Anything mechanical can be re-built whether it be a Japanese bike or a Harley Davidson motorcycle.
The devil is in the details.
Japanese bikes tend to be throw-away bikes and their manufacturers provide very little support as far as replacement parts go. If the replacement parts are actually still available for an older Japanese bike (more that two years old), the price for those parts are usually somewhere between the cost of a new kidney and the stratosphere...
A Harley Davidson motorcycle on the other hand, has huge support from both the dealers and the after-market. Any and all parts are readily available, you have a choice of going with stock parts or a huge selection of high performance replacement parts, and usually for very reasonable prices.
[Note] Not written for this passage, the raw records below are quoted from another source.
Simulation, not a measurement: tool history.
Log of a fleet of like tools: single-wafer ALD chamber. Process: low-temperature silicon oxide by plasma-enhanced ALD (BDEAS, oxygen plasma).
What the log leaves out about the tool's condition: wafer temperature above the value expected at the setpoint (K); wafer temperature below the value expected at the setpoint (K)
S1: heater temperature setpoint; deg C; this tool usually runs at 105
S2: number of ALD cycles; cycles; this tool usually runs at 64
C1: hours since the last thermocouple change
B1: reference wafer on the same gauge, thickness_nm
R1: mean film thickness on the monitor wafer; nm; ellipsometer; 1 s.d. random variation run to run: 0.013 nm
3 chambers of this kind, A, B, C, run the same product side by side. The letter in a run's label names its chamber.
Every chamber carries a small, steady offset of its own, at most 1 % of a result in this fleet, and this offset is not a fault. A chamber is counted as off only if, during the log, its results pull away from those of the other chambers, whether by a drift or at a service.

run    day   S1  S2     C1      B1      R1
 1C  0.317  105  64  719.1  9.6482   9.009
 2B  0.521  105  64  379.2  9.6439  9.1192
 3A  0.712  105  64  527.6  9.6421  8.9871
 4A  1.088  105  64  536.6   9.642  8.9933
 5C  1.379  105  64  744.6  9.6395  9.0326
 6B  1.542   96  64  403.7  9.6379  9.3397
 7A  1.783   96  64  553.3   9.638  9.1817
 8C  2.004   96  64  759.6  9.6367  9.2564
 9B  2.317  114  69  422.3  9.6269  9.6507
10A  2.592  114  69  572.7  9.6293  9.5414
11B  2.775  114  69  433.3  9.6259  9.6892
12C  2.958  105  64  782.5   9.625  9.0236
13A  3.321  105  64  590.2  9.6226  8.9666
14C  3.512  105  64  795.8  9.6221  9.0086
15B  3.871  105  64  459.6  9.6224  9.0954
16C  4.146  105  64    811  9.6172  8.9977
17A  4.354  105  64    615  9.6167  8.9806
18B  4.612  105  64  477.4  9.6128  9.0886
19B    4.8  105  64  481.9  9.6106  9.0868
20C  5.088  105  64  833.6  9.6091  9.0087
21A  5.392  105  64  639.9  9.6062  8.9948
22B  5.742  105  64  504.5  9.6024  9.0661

As a professoinal mechanic who worked for years in the automotive trade, I find the Harley Davidson motorcycle to be an absolute joy to work on and maintain compared to previous Japanese bikes I have owned.
I owned many smaller displacement Japanese bikes in my younger days then in 1984 I purchased a brand new V-45 Magna. What a piece of junk! After all I had heard about great Japanese quality, this thing spent more time in the shop than it did on the road. It was poorly engineered and poorly built. I have since owned four different Harley Davidsons since 1998, all purchased new, and each one absolutely trouble free.
A properly maintained modern Harley Davidson is every bit as well made, if not better, as any other motorcycle on the market but the difference is, it will still be going down the road long after many modern Japanese bikes have been recycled back into Tupperware or Fisher Price toys.
At the end of the day, you can re-build any Japanese bike if cost is no object but when all is said and done, you still end up with a Japanese bike.